May 10, 2011 | by Chris Smith
With the current iPhone location data debacle that hit the tech sites and even the mainstream news within the last couple weeks, the US Congress has decided to ask some questions about how the big mobile players keep their devices’ location data.
Today in a Senate Judiciary Committee hearing, Alan Davidson the director of public policy at Google remarked:
“The location information sent to Google servers when users opt in to location services on Android is anonymized and stored in the aggregate and is not tied or traceable to a specific user. The collected information is stored with a hashed version of an anonymous token, which is deleted after approximately one week.”
After this Davidson spoke about the Google Location Server which manufacturers and third-parties can use to take advantage of Google’s servers for location based services. This application estimates the current location of the user and just like the native location data that is stored, this data is supposedly anonymous and private in nature.
One thing that Davidson did admit to was that Google doesn’t do anything with this info, but that sometimes can’t stop third party apps from taking advantage of it:
“If the user chooses to trust an application with location information by proceeding with the installation after viewing the location-related permissions, then that application could potentially store this location information on the device or transmit the information off the device if the application also has the Internet access permission.”

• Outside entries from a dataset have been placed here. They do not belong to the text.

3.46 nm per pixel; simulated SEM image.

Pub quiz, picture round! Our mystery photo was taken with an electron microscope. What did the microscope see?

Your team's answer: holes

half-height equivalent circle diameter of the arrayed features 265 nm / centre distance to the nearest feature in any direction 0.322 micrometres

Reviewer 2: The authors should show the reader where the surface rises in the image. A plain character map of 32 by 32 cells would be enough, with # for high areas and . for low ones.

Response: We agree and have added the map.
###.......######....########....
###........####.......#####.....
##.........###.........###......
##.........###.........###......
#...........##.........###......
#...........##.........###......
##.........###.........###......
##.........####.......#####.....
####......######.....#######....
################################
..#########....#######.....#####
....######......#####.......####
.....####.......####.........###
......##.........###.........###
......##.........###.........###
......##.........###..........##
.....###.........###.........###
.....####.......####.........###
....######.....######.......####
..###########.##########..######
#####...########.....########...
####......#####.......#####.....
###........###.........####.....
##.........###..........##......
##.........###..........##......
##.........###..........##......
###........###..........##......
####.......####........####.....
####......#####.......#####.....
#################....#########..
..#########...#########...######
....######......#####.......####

Basically, if you are installing applications that want to access your location data and other information on your phone, it is sort of fair game considering that the Google Market’s app restrictions are so lenient. I’m not saying that Google would think it’s OK to have “rogue” apps in the Market that steal user information, but I am saying that this could happen as we have seen in the past. Rather than vet the apps first, Google allows most applications in the Market and then removes them later after there has been some sort of malicious report. Of course this could prove to be too late for some users.
Word to the wise: if you are extremely concerned about your location data being accessed by someone else then you probably shouldn’t be using location services. It’s extreme, I know, but it appears that both iOS and Android have some issues that they need to get through to make their location information more secure.